DIMITRIS DIMITRIOU/ANA

Tractors rumbled over the Acheloos River on Saturday on their way to block the road linking Antirio, in western Greece, with Ioannina, in the northwest. Pressing authorities for details about a proposed aid package, farmers have set up new roadblocks. They have threatened to block the bridge over the Isthmus of Corinth today.

As thousands of farmers across the country kept their tractors parked at key road junctions for the seventh day in a row yesterday, paralyzing transport, Agricultural Development Minister Sotiris Hatzigakis pledged to provide farmers with the precise details of subsidies they are demanding as a precondition for calling off their action.

Emerging from a three-hour meeting with unionists representing several road blockades across the country, Hatzigakis said he was confident that the government would “satisfy the farmers” and that there would “no longer be any reason for tractors to remain on the roads.”

But the minister stressed that there was no chance of any increase to a proposed 500-million-euro aid package to farmers. “The government will not give one euro more than this,” he said.

Some details about the breakdown of the aid package, per product and per hectare, were revealed yesterday and the remainder will be announced today, Hatzigakis said.

Farmers leaving yesterday’s meeting did not appear particularly enthused, with some saying that they had “expected more” and others stressing that roadblocks would continue.

There were also signs that the movement had splintered. Unionists attending yesterday’s meeting represented only one section of farmers. A new group, calling itself the Greek Farmers’ Coordinating Body, is due to send representatives to talk with ministry officials in Athens today.

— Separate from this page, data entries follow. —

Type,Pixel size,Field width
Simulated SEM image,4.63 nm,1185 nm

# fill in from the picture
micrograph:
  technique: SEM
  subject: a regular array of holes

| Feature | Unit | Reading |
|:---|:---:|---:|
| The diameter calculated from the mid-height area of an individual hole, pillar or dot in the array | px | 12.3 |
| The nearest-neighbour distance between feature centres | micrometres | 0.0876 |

In the meantime, tractors remained parked at dozens of strategic points across the national road network and near the borders with Turkey and Bulgaria. Blockades set up several days ago along the Athens-Thessaloniki national road and in northern and western Greece remained in place over the weekend, while several new ones sprung up. One of the largest new blockades was on the national road connecting Antirio, in western Greece, to the northwestern town of Ioannina. Farmers also set up new blockades at the junctions of Malgara, Halkidona and Yiannitsa.

Farmers have threatened to spread disruption into the Peloponnese today by blocking the bridge over the Isthmus of Corinth.